How We Can Fix PR’s Image Problem

As some people may know, I’m a sitting member of the CIPR (Chartered Institute of Public Relations) Committee in Northern Ireland. This is something I give up my time freely for because I’m passionate about my job, because I love to learn and meet new people and because I want to do my bit to improve the industry if I can.

Recently across the UK, CIPR committee members have been asked to share their views on the reputation damage inflicted on Public Relations in recent years and what we can do to redeem ourselves. Never one to waste a piece of content creation, I thought I may as well add to the public discussion here, as well as sending my feedback to the Institute.

PR has an image problem of its own

The source of the problem is a mixture of high-profile scandals (such as the Max Clifford debacle) and a continued lack of widespread understanding about what we do, following on from years of Spin Doctor propaganda fuelled by the work of Alistair Campbell, among others. So it’s no wonder the general public lumps us all together as one, homogenous, not-to-be-trusted group.

Heck, if our First Minister can stereotype, what else can we expect from Joe Bloggs?

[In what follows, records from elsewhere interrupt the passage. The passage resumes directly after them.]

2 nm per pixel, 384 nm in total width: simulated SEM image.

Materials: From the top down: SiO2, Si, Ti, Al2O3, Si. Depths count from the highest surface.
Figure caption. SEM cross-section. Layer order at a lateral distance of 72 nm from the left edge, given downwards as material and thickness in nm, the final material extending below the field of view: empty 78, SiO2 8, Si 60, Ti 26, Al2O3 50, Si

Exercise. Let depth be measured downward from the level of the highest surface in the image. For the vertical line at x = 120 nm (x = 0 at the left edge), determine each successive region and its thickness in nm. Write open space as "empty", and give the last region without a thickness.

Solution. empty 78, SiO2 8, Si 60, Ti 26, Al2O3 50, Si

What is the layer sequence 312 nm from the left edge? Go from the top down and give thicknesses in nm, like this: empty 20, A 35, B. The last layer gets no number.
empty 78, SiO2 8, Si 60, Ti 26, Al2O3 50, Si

Now what should we do about it? Well the obvious answer would be to turn our ‘evil talents’ on ourselves and treat the industry’s image problem as though it was a paying client with a brief. What would we advise them to do?

Well coming from an in-house background, spent mostly in cash-strapped charities, this changing public attitudes brief is something we’re used to. So here’s what I think…

Educate, Educate, Educate

The public tend to think that PR comprises 3 things:

1. Propaganda
2. Covering up bad news
3. Stunts to sell

Again, this is common; to become well-known for the most high-profile (usually scandalous) things you’re involved in. It’s the eternal problem of trying to promote Good News in a world that feeds off Bad News. As with many issues, turning this around can start from small roots and doesn’t require large scale nationwide campaigns to change public attitude.

The problem is that, as PR professionals, most people don’t take care of their own PR. They shy away from discussing their job in public. And they don’t promote their work in terms of the professional and measurable elements. Very few agencies blog or make a concerted effort to engage on social media. This is probably because they get little out of it. And I believe that is because most only publicise the end product – the news article, the set-up press shot, or the stunt. What happened in the background? In the lead-up? I’ve written about “the secret service of PR” before. The lack of information about the research, creativity and strategy that goes into each client piece doesn’t help when we need to inform people that what we do is more than just “fluff”.

I realise that this is a competitive industry. But everyone will be competing for less work if the general negativity rubs off on all those who would have traditionally seen value in purchasing Public Relations activity!

The Individual vs the Group

Too much of our discussions revolve around what “the industry” needs to do. Discussions like this are a waste of time. It’s like sitting in a meeting where everyone talks about what needs to be done but the minutes don’t have any names attached to the action points.

People need to make an effort at all levels – individually, at work, in larger groups/committees and then together as a UK-wide professional body.

For example, as an individual I blog. This takes substantial time and effort. I’m not a sole practitioner nor agency staff, so it brings nothing to me commercially. Among the benefits for me, I see myself as a very small cog in the big wheel of increasing awareness about the industry in my local area. By publishing my blog posts on my personal social networks I’ve engaged numerous members of the general public with previously little-to-no knowledge of what my job entails. I now tell people what I do when I meet them for the first time and welcome their questions or an opportunity to dispute any misconceptions. I will of course join any group work too, but I can start with myself, in my daily life. We all can.

Professionalising the Profession

Another piece of work I’m involving myself in (glutton for punishment that I am) is networking with other Communications Professionals in the Not-for-Profit sector with a view to increasing membership of the CIPR from within this group. Years ago, before joining, I felt the CIPR member benefits in NI (such as training and events) were aimed mostly at those who worked commercially in agencies/for themselves. I now realise this supply is reflective of the member base here. Hence supply meets demand. So, much like the Chicken and the Egg story, the demand could increase first - encouraging charitable in-house professionals to take membership even when they see small benefits (and large costs) initially, their benefits could increase by proving there is an audience for different training/events.

But a third reason is emerging. Northern Ireland has a large Third Sector and Communications is (thankfully) increasingly being invested in by Trustee Boards. More and more jobs are being advertised in this area, despite the recession. Unfortunately they can sometimes be filled by people who may not possess the same in-depth knowledge of the industry standards that the rest of us sign up to in the CIPR Code of Conduct. Some people have never worked in the industry, let alone studied it. And let’s not open the “journalists-moving-sideways” can of worms.

There is absolutely a need for and merit in encouraging more people to sign up to industry approved regulations, CPD requirements and best practice award opportunities as a means to professionalise the PR profession.

So that’s my tuppence worth. What’s yours?